Now, in direct but not substantive contradiction to what I just said, I want to argue that the white educated bourgeois is always willing to draw a line in an artist's career--not with respect to the age of the audience, but concerning experimentation.
Take this example: the phenomenon of "Banned Books Week," "Banned Books" tables at Barnes and Noble, where banned books are valorized as heroic, righteous, challenging, sophisticated, forward-looking, etc. No one today would think of banning Madame Bovary. Nonetheless, books are banned every day in America, usually by prudish Christians in middle-American school districts, without having read said books.
This hypocrisy, applied to an artist's career, means that an earlier work that has been assimilated will always be canonized before difficult, "later" work. The best example is John Coltrane, whose Giant Steps and A Love Supreme are highly rated and coffee-shop favorites, but the line is drawn when he "starts to get really weird." See the new Ben Ratliff book on Coltrane, "The Evolution of a Sound," for a great analysis of the reception of Coltrane's later albums.

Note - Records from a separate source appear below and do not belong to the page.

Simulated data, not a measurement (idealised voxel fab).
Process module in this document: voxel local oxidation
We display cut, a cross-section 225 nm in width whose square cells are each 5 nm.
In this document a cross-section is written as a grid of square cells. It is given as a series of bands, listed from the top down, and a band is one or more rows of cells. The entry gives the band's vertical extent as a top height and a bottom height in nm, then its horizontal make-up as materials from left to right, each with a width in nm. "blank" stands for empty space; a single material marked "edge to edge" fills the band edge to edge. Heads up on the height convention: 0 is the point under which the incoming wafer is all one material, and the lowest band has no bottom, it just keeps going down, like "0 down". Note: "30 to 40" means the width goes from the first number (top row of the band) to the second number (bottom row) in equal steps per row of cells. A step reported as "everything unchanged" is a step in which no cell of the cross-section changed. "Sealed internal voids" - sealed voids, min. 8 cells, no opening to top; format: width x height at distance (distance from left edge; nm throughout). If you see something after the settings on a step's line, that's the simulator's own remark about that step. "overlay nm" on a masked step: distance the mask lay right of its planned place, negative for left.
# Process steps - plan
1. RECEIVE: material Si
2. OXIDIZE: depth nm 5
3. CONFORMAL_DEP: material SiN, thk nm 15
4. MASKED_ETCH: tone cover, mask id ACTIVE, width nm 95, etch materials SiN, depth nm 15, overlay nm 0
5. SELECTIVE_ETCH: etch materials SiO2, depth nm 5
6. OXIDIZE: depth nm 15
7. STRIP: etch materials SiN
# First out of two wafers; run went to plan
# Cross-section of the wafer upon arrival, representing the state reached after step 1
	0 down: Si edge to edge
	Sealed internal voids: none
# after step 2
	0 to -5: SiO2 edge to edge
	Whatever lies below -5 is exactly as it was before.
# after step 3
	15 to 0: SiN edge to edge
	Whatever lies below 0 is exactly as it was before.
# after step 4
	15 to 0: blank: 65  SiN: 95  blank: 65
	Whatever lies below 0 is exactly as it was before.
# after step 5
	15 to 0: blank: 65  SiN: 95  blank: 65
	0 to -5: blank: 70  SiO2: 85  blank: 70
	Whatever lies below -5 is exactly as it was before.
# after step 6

This also manifests in tropes about "maturity" and "development" of an aesthetic. Like, when you see Metallica's Black Album rated higher than their thrash metal albums, as if the effort that went into dumbing down their complex and technical metal into simple butt-rock was "maturity" itself.
So, Ulysses but not Finnegan's Wake. Kind of Blue but not Jack Johnson. La Dolce Vita but not Juliet of the Spirits.
Or, to make my point explicit (regarding the bourgeois), any black recording artist prior to making any political statement unfavorable to white people, but *not* the same artist afterwards (they're so extreme!). Cf: Lauryn Hill.